As tradition requires, the clerk, a white Irish male in his late thirties, read the indictment and identified Cooke and Bea. He even identified Peter Cuomo as co-counsel. He then told counsel they had the right to challenge twelve jurors—not only six, because there was a potential life sentence for the charge of rape—without having to state a reason for doing so. The lawyers didn’t need to state the reason for challenging them. To object to other potential jurors, they would need to state the cause.

Minutes before the jury venire entered the courtroom, both Cooke and Bea had received a copy of eighty jurors’ forms, which contained all the information the attorneys would learn of a juror unless the person approached the judge’s bench. In Massachusetts, not only are there no juror investigations, an attorney barely has time to read the forms before jury selection begins.

As Cooke and Bea were looking over the forms, the clerk called the names of fourteen people and told them to be seated in the jury box.

Then Mathers began, “Ladies and gentlemen, the case we are about to impanel involves the allegations made against the defendant that on or about February 1st, 1985, and July 28th, 1989, he did assault Chloe Abernathy, a child under sixteen years of age with intent to have sexual intercourse or unnatural sexual intercourse with and abuse the said Chloe Abernathy and did unlawfully have sexual intercourse or unnatural intercourse with and abuse said child.

“Those are the allegations that appear in this case. Ladies and gentlemen, I’m going to put a set of questions to you in a moment and ask the court reporter to record a negative response unless I see a juror raise his or her hand. If you do that, would you please be prepared to give your juror number to one of the nearby officers? Then we’ll proceed from that point on.

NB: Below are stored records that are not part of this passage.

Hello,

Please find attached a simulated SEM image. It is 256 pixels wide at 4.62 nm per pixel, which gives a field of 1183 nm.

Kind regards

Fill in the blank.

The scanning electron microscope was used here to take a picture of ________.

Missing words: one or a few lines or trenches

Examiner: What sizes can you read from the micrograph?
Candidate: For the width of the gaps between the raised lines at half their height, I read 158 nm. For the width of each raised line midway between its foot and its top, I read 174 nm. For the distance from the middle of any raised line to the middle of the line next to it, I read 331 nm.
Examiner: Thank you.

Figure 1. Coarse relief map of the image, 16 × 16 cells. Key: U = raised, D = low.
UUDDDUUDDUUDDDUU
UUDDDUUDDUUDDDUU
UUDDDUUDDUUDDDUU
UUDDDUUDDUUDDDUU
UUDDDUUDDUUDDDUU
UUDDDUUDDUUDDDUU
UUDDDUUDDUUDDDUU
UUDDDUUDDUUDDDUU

“Jurors, let me say this. It is my intention to get the jury impaneled in this case today. It would be my plan to try between 8:30 or 9:00 until one o’clock. By that time, this oven heats up, as you will notice, so that it becomes unbearable and nobody can be expected to concentrate on anything. After about one o’clock in the afternoon, the sun gets up around this side of the building.”

While pulling a piece of his black robe into a point, Mathers said, “In case any of you have ever wondered why nomadic Arabs wear white sheets, you ought to put on one of these. I’ve got to be at least as bad off as any of you.”

The judge then began querying the prospective jurors. None of the venire members was related to Bill or to the attorneys, or had any interest in the case. But hands went up in response to the next three questions: Have you formed any opinion of the case? Might you have any bias or prejudice regarding this case? Is there any reason why you cannot remain indifferent as to the outcome of this matter?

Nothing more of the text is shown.